Irish Brigade

The story of the 38th (Irish) Brigade in the Second World War

Faugh a Ballagh        Nec Aspera Terrent         Quis Separabit


Attack on Maletto and advance to Randazzo

“The 11th and 36th Brigades carried on the battle from August 6th to August 11th and pushed the enemy well north of Bronte, but it was now the turn of the Irish Brigade, well rested by their river, to take over the running.

Plans were made for the capture of Maletto, the last town on the way to Randazzo, where it was hoped to join up with the American 1st Division.

A recce down to CO level was carried out on the evening of the 10th.

11th August was spent in junior recces; moving battalions up from the Simeto to a forward lying area immediately south of Bronte; and changing over from MT to Pack Transport.

The chief problem in this attack were

1. The forward assembly areas for Bttns, and their starting lines were in enemy hands.

2. It was impossible to make a close daylight recce; and although the approaches to the left part of the objective could be seen, it was impossible to find out much about the approaches to the right objective, except that they were difficult.

Daylight patrol on the 11th did yield some information, but most of it relayed was to ground that was impassable, rather than approaches, which were possible. However, this was of value.

The 36th Brigade gave real help by offering to capture Maccarone (7613) as soon as it was dark, and cover our forward assembly areas on both sides of the (bogus) lake. They guaranteed that this would be completed by midnight. It was.

The plan was as follows:

Bttns to reach forward assembly areas by 0130hrs

Right – LIR Objective – Sperina.

Left – RirF. Objective – Capella, Pt Maletto, and finally Maletto village.

Reserve – Inniskillings.

Zero – 0230hrs.

Attack supported by Divisional Artillery plus four batteries of Mediums.

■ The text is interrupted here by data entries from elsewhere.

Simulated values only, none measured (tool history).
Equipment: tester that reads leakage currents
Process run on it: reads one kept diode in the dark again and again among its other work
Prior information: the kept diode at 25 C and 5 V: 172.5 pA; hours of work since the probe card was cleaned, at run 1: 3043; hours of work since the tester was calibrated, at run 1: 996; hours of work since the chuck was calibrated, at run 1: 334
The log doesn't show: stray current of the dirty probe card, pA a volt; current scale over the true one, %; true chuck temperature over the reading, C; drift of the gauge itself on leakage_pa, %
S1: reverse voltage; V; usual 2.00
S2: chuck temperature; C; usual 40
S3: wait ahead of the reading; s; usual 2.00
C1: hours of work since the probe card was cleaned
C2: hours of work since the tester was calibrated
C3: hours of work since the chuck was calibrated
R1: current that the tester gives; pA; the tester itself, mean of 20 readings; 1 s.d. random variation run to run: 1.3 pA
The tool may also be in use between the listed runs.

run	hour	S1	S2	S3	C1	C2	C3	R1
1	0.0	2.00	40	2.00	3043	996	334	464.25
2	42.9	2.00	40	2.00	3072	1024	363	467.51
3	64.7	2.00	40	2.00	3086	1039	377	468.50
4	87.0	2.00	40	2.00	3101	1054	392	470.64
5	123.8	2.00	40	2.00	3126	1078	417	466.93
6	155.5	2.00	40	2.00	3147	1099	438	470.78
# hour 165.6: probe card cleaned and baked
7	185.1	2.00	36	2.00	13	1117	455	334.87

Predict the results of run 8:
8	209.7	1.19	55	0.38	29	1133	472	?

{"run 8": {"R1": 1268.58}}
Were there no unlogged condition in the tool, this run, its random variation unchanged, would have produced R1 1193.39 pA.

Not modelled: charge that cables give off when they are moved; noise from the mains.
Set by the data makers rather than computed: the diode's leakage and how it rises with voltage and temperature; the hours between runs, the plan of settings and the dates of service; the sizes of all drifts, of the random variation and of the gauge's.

(Note: Incidentally our light bombers gave Capella and Sperina a very accurate and heavy dusting from 1845 to 1930 on August 11th).

This attack was rather like the curate’s egg.

The Royal Irish Fusiliers carried out their tasks like a well oiled machine (which they are), capturing Capella and Pt Maletto in the darkness and clearing the village at an appropriate time in daylight.

The LIR had a very difficult approach march – they got behind time; and only 1½ companies managed to get on to the left half of Sperina in the darkness. The remainder of the battalion was eventually collected and a further attack on the right hand of Sperina was launched at 1045hrs.

It was soon evident that the chief trouble would come from the enemy, who were pretty strongly situated between the spurs (7813) and La Nave (8014) and the Inniskillings were dispatched on a long journey to clear up La Nave. It was known that it would take several hours before they could influence the battle.

The LIR attack at 1045hrs was only partially successful, with footings gained on the right lower slopes of Sperina, but under fire from the spur and La Nave.

A good many Uncle Targets on these two areas eased matters and, by 1700hrs, the LIR were at last established on their objective – the whole Sperina feature – the RIrF on their objectives and the Inniskillings within a reasonable distance of La Nave.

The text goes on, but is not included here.